Measures, Derek K
Name: Derek Kenneth MEASURES
Born 6 July 1922
Birthplace: Steyning, Sussex
Age at arrival in Buchenwald: 22
Died 9 December 1992 in Surrey, UK, age 70
Service: Royal Air Force
Service ID: 1320887
Service Rank: Flight Sergeant
Duties: Observer
Air Group: 77 Squsdron
Airbase: Elvington, Yorkshire
Aircraft: Halifax bomber HR949
Date shot down: 20 February 1944
Fate of crew: 5 captured quickly, 2 evaded, one of them captured (Measures).
Evasion summary:
Date captured: 6 April 1944
Capture summary: Denounced by local people while staying with Mrs Arsenie Bezayrie. Imprisoned for 7 days in Amiens, then transferred to Fresnes. Bezayrie was sentenced to a year in a concentration camp but survived the war. An interesting account of his experiences can be found by scrolling down the page at https://gmic.co.uk/topic/67225-my-prisoner-of-war-collection/page/8/#comment-703666
Boxcar Transport: 15-20 August 1944, in boxcar #1 or #3
Buchenwald ID: 78413
Notes on Buchenwald internment:
Transferred from Buchenwald to: Stalag Luft III
Kriege ID: 8107
Notes on SLIII internment:
Subsequent transfer to: Marlag und Milag Nord
Notes on internment: Many POWs including Measures were marched out by the SS in early April 1945, headed to Lubek. The column was attacked repeatedly by Allied aircraft.

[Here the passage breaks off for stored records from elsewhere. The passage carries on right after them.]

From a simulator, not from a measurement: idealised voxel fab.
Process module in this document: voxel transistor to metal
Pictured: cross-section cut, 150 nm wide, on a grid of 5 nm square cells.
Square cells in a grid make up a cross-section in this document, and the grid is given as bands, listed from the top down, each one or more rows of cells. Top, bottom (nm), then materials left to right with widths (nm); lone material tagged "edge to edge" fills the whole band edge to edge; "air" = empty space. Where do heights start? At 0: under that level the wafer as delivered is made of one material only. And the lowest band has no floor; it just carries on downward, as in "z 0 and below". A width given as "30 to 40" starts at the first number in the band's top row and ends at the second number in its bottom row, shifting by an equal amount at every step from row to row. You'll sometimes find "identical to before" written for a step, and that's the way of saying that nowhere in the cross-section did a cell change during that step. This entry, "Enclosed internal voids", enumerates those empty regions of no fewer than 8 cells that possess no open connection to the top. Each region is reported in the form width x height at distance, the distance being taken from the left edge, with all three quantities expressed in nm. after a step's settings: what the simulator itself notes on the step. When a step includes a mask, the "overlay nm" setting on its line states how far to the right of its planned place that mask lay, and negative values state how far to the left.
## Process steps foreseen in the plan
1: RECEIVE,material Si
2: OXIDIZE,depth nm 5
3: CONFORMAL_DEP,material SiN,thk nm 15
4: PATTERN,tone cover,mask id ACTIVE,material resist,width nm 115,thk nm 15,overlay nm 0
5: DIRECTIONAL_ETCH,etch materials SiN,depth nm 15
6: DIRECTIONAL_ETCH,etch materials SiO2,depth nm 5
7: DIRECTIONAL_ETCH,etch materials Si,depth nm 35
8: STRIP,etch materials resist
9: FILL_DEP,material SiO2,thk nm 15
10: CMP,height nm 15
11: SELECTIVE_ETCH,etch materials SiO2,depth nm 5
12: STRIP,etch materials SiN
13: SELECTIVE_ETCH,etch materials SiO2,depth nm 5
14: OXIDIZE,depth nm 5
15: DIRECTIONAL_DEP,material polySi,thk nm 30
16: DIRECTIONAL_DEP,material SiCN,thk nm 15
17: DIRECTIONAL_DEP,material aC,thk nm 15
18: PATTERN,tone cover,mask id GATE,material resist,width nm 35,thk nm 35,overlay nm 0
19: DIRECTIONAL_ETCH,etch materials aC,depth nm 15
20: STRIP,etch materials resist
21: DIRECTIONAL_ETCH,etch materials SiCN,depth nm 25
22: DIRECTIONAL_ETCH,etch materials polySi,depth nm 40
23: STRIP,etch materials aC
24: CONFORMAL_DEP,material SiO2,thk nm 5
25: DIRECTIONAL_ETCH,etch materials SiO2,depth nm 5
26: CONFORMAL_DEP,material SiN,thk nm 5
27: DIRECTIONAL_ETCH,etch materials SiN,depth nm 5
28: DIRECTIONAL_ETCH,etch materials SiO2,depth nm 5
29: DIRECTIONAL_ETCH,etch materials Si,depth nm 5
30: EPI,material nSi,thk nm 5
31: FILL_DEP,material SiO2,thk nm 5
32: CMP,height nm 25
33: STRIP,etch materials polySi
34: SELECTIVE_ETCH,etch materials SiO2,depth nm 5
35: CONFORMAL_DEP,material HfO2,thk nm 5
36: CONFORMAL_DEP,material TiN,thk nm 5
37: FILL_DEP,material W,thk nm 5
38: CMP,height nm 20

Liberation: Those at Lubek were freed by the the 11th British Guards Armored Division on 2 May 1945, but Measures was taken from Lubek by Germans just before liberation and held in a barn overnight, so he was not "liberated" until 3 May 1945. Those POWs remaining at Marlag-Milag were liberated by the British 2nd Army on 2 May 1945, and airlifted to the UK by 15 May 1945.
Repatriation from ETO:
Discharged:
Veteran status:
Notes on Post-War period: From his grandson: He bought a house in Surrey with land where my father started a pig farm. They lived in what became known as "the large house" for a while but sold it and moved to a small cottage on Holmwood Common that is really isolated aside from a couple for neighbours up the same long unmade track. My parents still lived on the farm that my father built on the land but the pig farm (that my grandfather did help with when he wasn't doing his own job) did not pan out and the pigs are long gone. I remember him running a small tie supply business out of his office in his cottage. He also had a small yacht moored at Christchurch on the south coast which I stayed on a few times and was a member of the a Masonic lodge. So to me he had a pretty good life later on but never got rid of the night terrors from the torture in Amies and Fresnes and couldn't visit the dentist due to the gag reflex the Gestapo left him with having attached mains electricity to a kitchen whisk and forced it into his mouth. He sold his medals saying that no one should get them for being involved with killing civilians and I think the guilt stayed with him also.